Only a fifth of affluent investors use the same advisor as their parents, according to research released Tuesday by Cerulli Associates.

It behooves advisors to reinforce the value of their services both early in client relationships and in difficult periods in order to bolster and retain those ties for the long term, Cerulli said.

Maintaining a relationship across generations is advantageous for both investors and the advisory firm itself, Cerulli said. Young investors receive the benefits of an advisor who is familiar with the family’s financial situation, and the advisor has an opportunity to preserve the account for the next generation. 

Despite the benefits, Cerulli’s research found that 92% of affluent investors who use their own advisor did not consider their parents’ advisor in their selection process. Six percent did consider their parents’ advisor but chose another one who better met their needs. And 4% started out with their parents’ advisor but switched to one who met their needs.

Although just 19% of respondents overall said they used their parents’ advisor, the share increases substantially among younger investors, with 41% of those younger than 30 using the same advisory firm as their parents.

The Cerulli study noted that there is an inherent advantage to bringing a client’s younger family members into the advisory relationship and potentially setting them up with their own advisor. But it also suggested that the advisory firm should ascertain whether that relationship is simply a matter of convenience or the result of active choice.

Younger clients, it said, may accept limited levels of financial advice at the start of the relationship but eventually will want more than what is being offered to them and will be willing to pay for it.

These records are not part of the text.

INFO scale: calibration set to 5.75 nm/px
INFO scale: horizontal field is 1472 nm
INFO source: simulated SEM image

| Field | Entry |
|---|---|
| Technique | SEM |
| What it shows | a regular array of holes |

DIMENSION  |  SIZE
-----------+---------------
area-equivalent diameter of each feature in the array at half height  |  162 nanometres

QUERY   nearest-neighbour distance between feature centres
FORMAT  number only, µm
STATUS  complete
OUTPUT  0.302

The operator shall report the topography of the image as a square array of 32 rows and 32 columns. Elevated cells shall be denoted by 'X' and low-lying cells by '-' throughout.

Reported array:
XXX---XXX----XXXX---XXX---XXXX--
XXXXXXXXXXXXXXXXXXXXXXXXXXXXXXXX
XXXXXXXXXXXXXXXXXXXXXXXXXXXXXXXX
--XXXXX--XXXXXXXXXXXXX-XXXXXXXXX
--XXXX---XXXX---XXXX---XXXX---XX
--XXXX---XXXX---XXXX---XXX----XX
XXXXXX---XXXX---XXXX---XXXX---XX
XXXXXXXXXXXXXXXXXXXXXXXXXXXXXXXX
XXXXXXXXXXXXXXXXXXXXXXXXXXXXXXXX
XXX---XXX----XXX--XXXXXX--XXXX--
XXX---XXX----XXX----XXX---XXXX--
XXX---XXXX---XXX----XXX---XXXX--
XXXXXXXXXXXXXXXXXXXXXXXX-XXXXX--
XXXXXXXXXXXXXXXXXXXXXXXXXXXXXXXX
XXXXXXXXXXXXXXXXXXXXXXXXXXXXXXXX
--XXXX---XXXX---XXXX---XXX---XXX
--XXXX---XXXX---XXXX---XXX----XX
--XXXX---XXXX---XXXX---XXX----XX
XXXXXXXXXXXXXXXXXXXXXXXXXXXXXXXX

Cerulli classified 38% of respondents who use their parents’ advisors as Advice Seekers in its behavioral advice segments, compared with just 15% of Advice Seekers who have their own advisors. According to Cerulli, Advice Seekers generally are highly optimistic and open to new investment options. They are willing to pay for advice and cede discretion, and they prefer high advisor engagement. Moreover, these investors are more actively engaged in their personal finances.

“While they may begin as a sort of ‘marriage of convenience,’ advisors can create long-lasting relationships with their clients’ children,” Cerulli research analyst John McKenna said in a statement. “Advisors whose clients have financially interested children should work with them — either helping them with their own financial plans or directing someone else within the firm whose life experiences align with these clients to join the advising team.” 

For parents, having family-level conversations can smooth potential future trouble spots around inheritance or financial support if misfortune should befall either generation.  

“More than ever, involvement in financial discussions for wealth planning is becoming a ‘need to have’ rather than a ‘nice to have,’ and with an increasingly affluent millennial demographic, advisors cannot afford to squander such business-expanding opportunities,” McKenna said.